I am an action movie junkie.
For years I have sought out the best action films I can find from all over the world. In recent years, the bar has been set incredibly high with the stunning martial arts in Ip Man, the wonderful over-the-top shoot outs of The Expendables 2, the crazy car chases of Fast 5, and of course there is the complete package of martial arts, guns, knives, and hard-hitting violence that is the Raid series. Ever since The Raid 2, I have been anxiously seeking my next fix, that next great action movie featuring hard-hitting stunts and great cinematography. There have been some fun ones. Somewhat recently, I was pleasantly surprised by London Has Fallen, not that I would call it a good movie, but it knew what it was and it was unabashedly a fun B-Movie type of action flick, only with a bigger budget, greater violence and a more talented cast…and yet as fun as it was, it didn’t quite fill that void. And then a new one came out: Hardcore Henry.

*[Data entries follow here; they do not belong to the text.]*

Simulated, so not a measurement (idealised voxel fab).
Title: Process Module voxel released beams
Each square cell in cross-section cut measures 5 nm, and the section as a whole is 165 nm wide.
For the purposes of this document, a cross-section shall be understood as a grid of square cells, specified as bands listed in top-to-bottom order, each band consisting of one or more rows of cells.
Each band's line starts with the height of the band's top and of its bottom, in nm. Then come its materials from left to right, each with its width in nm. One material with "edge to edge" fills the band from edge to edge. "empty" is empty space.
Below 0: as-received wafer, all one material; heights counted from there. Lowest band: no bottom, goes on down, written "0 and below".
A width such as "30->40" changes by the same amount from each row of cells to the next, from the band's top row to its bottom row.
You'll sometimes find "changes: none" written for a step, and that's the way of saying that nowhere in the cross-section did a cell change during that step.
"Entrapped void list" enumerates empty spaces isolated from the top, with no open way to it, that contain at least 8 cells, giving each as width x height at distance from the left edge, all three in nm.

As I sat back in the comfy reclining theater chair watching the film’s opening scene as some young bullies smash a toy (what I assumed was a memory from the protagonist’s youth), I wasn’t entirely sure what to expect. I knew it would be all in first person, but how well would the action come through? After all, we are so used to various film techniques that help enhance action scenes and make the chaos understandable. Would it all just be one jumbly first person Bourne Supremacy/Batman Begins-type of incoherent action scene after another? Would they play it tame or go all out with the violence?
Even in this frame from The Bourne Supremacy, it’s still impossible to decipher this fight.
“You little pussy.” Tim Roth’s opening line to the young protagonist clues us in to what we are about to experience. This is not for the weary. That line leads straight to the opening credits, the only segment not strictly from the point of view of the protagonist, hereby referred to as Henry. The credits consist of a montage of slow-motion close-up violence- a knife going into a throat, a bullet through a body, a brick across a skull…almost all things we see later in the film. Now the stage is set. We know exactly what we are in for – violence.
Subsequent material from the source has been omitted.